6 June 2008

The ride across Sognefjell

From Trondheim my way takes me to Bergen - a beautiful City on the westcoast from where I plan to take a ferry to Newcastle in England. The first possibility is to take the coastal route. It is definitely the easier option but I need to use a lot of small ferries. The second option is the inland route that leads through Dovrefjell national park and then diverts into the mountainrange of Sognefjell. There will be lots of ups and downs!
I choose the second option. Somehow I feel that I haven't yet seen enough of those Norwegian mountains.




To avoid the big roads with heavy traffic, I try as much as possible to find small sideroads. A tiny gravel road takes me into an almost empty countryside with roaring rivers (it is spring time so all the snow is melting here) and high waterfalls. The roads acent very steeply and the temperature rises to 30 degrees Celsius (about 1000 F :). I sweat and swear as the road would and would not stop ascending.
The dwellings here are all built in an old fashioned style; with grass roofs and beautiful wood carvings. On one of the pictures above you see an old train station that is still in use.

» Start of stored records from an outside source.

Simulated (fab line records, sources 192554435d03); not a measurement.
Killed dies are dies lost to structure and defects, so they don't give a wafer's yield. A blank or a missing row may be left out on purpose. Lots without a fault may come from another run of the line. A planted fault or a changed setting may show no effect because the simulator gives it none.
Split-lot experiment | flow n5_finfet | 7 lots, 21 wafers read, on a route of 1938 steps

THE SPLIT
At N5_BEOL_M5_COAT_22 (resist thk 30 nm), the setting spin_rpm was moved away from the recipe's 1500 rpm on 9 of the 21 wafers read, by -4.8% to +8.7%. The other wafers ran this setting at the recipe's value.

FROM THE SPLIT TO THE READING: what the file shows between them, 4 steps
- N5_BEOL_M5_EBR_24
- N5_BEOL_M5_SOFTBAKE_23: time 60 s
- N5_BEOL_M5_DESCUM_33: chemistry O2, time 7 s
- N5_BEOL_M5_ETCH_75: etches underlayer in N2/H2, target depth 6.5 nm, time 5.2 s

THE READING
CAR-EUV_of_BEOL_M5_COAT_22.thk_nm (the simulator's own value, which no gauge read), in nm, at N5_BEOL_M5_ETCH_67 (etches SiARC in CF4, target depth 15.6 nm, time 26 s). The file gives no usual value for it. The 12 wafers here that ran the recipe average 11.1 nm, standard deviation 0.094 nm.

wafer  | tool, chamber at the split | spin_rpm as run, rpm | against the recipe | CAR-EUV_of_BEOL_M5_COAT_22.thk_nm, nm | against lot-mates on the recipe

The road and the wind decide to form a coalition against me. The terrain just doesn't stop ascending and I now face a steady headwind. But some years ago in Tibet I already had time to get myself psychologically acquainted to this. Then I had to cycle up to more than 52oom. Knowing that there must be and end to this I keep going. And no matter how low or how high the altitude of the pass - reaching the top is always a nice triumph :)

On the pictures you see the thick ice that is still covering the lakes on Sognefjell (it is the beginning of june!!!) and high walls of snow piling up at the roadside. I take lots of banana breaks on the way up and on the way down meet two Dutch ladies (going on 50) who are pushing their bikes uphill for the last two days! My deepest respect! They are on a 4 month trip through scandinavia, all the way up to Nordkap (officially the most morthern point of mainland Europe) and then down again back to Netherlands. Their route isn't fixed. They just go along... Travel at it's best.




In Urnes, I visit the oldest Stabkirke (special style of church) in Norway, protected by UN world heritage and a proud 45 NOK entrance fee.



There are waterfalls everywhere!!! Thundering into the valleys from enormous heights they often create a small localized rain shower which is very welcome in these temperatures that reach almost 30 degrees Celsius. If one compares those falls to Niagara or Victoria falls they certainly aren't as impressive in terms of power and monstrousity. But their remoteness, the quietness of the surrounding nature and the absense of large crowds of tourists makes them special. So I often just sit and gaze and rest my legs and my mind.